Chemical oceanographer. Aspiring astronaut. Family man. Dr Jay Cullen of the University of Victoria is affable and articulate and is passionate about his work. He has also received death threats.
Through public forums and media interviews, Dr Cullen has become the Canadian face of research that is determining how radiation from the 2011 Fukushima nuclear disaster travelled across the Pacific Ocean. He and his colleagues published their latest findings in the September 2017 issue of Environmental Science & Technology, and concluded that the radiation threat to the BC coast is negligible.
Following one of the strongest earthquakes ever recorded, the Fukushima disaster in Japan involved the largest unplanned release of radiation into the oceans. Tsunami waves reached BC within hours, and tsunami debris arrived throughout the years afterward, prompting prolonged fears about contaminated food and water.
To allay public health concerns, Dr Cullen started the Integrated Fukushima Ocean Radionuclide Monitoring (InFORM) network in 2014 to gather samples and report results as data became available. Scientists and health experts from Canada and the United States, and citizen scientists who live along the BC coast, participate in InFORM. The network will continue its monitoring efforts until 2019.

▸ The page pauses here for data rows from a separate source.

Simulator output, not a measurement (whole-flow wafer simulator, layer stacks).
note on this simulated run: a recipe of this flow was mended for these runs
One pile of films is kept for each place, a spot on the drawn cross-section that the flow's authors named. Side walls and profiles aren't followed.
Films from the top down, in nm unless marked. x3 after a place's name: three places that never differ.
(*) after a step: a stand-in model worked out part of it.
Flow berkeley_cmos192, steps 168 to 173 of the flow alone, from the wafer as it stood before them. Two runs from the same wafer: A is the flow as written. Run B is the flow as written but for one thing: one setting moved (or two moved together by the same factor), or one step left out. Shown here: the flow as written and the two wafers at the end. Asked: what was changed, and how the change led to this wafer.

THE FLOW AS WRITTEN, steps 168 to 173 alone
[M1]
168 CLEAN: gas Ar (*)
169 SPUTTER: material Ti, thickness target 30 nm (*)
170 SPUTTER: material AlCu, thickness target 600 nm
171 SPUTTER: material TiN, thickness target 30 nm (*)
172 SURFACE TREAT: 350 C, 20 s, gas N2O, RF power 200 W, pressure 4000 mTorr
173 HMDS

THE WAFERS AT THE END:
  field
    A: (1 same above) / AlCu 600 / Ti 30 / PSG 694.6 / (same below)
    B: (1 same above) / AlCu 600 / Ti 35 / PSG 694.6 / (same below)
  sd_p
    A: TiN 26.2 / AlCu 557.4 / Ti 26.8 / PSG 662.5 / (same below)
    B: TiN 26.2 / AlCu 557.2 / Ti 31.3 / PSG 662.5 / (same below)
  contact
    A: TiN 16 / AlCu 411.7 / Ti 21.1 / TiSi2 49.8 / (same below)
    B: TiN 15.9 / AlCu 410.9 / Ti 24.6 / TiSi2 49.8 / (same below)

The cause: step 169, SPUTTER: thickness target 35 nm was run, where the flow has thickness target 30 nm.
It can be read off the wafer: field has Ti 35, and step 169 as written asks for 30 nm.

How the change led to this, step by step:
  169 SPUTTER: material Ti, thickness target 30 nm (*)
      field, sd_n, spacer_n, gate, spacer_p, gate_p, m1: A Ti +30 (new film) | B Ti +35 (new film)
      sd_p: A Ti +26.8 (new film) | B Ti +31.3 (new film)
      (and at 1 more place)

Not long after the first results were posted, the backlash started. A 2015 article in The Globe and Mail describes how Dr Cullen became the target of personal and vitriolic online attacks. His critics refused to believe the low radiation levels—either the science had to be wrong or he had an agenda.
“Initially it was just shocking how individuals who have never met you can have such an acute hate for you,” Dr Cullen laments. “I strive to be very diplomatic, and I think of myself as a relatively good communicator when it comes to science.” He says he has now learned that certain people will always have strong opinions, even in the absence of objective evidence.
Scientists researching contentious subjects often become the focus of hate campaigns. A notable example is Dr Michael Mann, a climatologist at Pennsylvania State University. He had published the famed hockey stick graph showing rapidly rising global temperatures during the twentieth century that likely reflected the rise in human-made greenhouse gas emissions. According to The Guardian in 2012, Dr Mann had faced sustained harassment by climate change skeptics.
Despite such hostilities, scientists like Dr Cullen are compelled to continue with their work. “For every bad comment you get,” he says of his own experience, “there’s probably hundreds or thousands of people who appreciate the efforts of our whole team and respect the work that’s been done, and use the information as it was intended.”
A March 2018 study published in the Canadian Journal of Chemistry by a different research group confirms Dr Cullen’s findings of negligible radiation on the BC coast.